Evans did, however, have a strong opinion on whether movie-watchers should choose the cinema or VOD when seeing the film. "I absolutely think a movie should be seen on a big screen," said Evans. "But I read something where somebody from [producing company] Radius said a screen is a screen is a screen. There's a couple different ways to interpret that. Personally, I like going to movies. I like buying my ticket and sitting in a theatre. And that's still available. It would be a shame if you lost that opportunity. So I hope it doesn't tip the scales too far one way. But on the same token, I've had a lot of people contact me and say they saw the movie not in a theatre but still had positive things to say. It's a gray area in terms of what's the best way to do this."
Before its release, "Snowpiercer" also courted a bit of controversy over U.S. distributor The Weinstein Company's attempt to cut 20 minutes from the film, with Bong's original cut ultimately being released. "I think they just wanted to make it a shorter film and make it more of a commercial type of film," Choi said of the proposed edits. "I think at one point they just realized that what makes this film unique is all of the things that Bong is great at and that's why we finally decided -- all of us -- that it was best to just keep it intact."
However, Choi revealed the shorter cut does exist and was screened at one point. "There were some tests that we've done," said Choi. "There was a version that we tested that was 20 minutes shorter. Bong has talked about that and it didn't test as well as his version."
Asked whether there was any truth to the rumor the Weinsteins were specifically uncomfortable with a scene featuring gunfire in a classroom, Choi responded, "I think there was some concern initially because the shooting in Connecticut had happened not too long [before that]. But by the time we released the movie it wasn't really an issue and I think people that saw the film realized it was not a contemporary setting. It was in its own unique world in the future. So it went away. It wasn't an issue.

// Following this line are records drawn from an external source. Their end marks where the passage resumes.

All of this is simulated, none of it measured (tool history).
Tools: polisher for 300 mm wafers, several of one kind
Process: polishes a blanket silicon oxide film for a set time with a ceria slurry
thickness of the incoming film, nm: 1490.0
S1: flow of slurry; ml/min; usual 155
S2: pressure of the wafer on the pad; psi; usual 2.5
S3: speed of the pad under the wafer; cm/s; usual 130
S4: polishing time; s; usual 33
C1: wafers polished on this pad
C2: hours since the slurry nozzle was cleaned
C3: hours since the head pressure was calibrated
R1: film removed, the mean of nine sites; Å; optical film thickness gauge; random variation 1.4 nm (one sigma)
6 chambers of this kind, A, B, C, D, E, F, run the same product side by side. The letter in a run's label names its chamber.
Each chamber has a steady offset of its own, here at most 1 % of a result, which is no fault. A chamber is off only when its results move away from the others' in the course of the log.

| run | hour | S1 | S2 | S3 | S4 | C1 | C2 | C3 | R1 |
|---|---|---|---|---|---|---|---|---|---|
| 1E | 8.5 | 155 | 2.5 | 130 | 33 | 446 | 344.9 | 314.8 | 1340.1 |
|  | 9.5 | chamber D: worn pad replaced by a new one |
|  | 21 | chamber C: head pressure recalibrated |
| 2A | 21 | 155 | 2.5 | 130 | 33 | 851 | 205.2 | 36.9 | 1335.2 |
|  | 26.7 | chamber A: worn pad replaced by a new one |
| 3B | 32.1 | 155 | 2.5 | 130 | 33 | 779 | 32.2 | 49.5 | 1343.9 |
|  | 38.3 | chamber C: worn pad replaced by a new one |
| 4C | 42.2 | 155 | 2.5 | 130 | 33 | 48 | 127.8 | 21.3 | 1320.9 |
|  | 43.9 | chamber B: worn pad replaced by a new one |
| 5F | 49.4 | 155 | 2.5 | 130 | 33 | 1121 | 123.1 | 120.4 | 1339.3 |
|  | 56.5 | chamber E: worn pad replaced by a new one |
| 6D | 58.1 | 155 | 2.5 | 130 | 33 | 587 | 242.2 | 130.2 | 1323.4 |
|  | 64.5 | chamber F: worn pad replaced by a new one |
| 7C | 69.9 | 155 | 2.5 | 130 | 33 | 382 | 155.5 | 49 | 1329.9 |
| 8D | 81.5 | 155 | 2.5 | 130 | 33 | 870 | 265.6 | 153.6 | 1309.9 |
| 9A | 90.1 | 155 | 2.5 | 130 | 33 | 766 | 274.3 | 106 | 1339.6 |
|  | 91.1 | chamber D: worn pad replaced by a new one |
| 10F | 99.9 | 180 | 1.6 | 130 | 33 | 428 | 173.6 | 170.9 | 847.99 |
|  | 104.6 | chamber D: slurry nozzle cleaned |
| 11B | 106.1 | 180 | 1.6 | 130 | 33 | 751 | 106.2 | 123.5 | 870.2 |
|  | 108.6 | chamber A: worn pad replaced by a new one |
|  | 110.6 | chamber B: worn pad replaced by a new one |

Part of the reason it was so believable the Weinsteins would want to cut the film is because of how strange it is. One scene features soldiers gutting a fish before a battle with absolutely no reason or context given as to why. "There may not have been a discussion but I was thinking [this is weird.] That's the thing about this whole movie, there's so many parts of this movie where you're just like, 'What is going on?' When they bring the fish out and cut it you're like, 'What are they doing?'" said Evans of his own take on the film. "But it's what makes this movie so cool and unique and special and artistic and powerful. It really is so out of left field and unique. It feels so Bong in a way. It just kind of makes sense. There were a lot of moments you question if it's going to make sense. Even the script itself, you read it and question whether certain things will make sense. But there's a trust you just have to have with certain filmmakers and storytellers that you just know have an artistic eye. That you just know will make sense to a willing audience. A lot of times you just hand over your trust to the director.
"I read a couple reviews and one of the big things I had in the beginning of the movie was I wanted more explanation," Evans continued. "How did this happen? I just wanted more info. What was the experience? Where was this train? Was it in one spot? Did everybody just clamor on at once? I just wanted my rational mind to have more clarity. But you bring it up to Bong and it's almost like it's not necessary. He saw a bigger picture. Something broader. Something more beautiful and artistic than my mind could grasp on paper and ultimately it did make sense. I've read the most phenomenal reviews of people who just went on the ride. Movies like 'Blade Runner' where you just accept certain things. You're reading words on a page and your mind desperately wants to make sense of things. It's hard to realize you're going to have this artistic vision quarterbacking these scenes. So initially there were a lot of scenes where I said, 'Well wait a minute!' There were a lot of questions I had but if the movie is done right you go for the ride."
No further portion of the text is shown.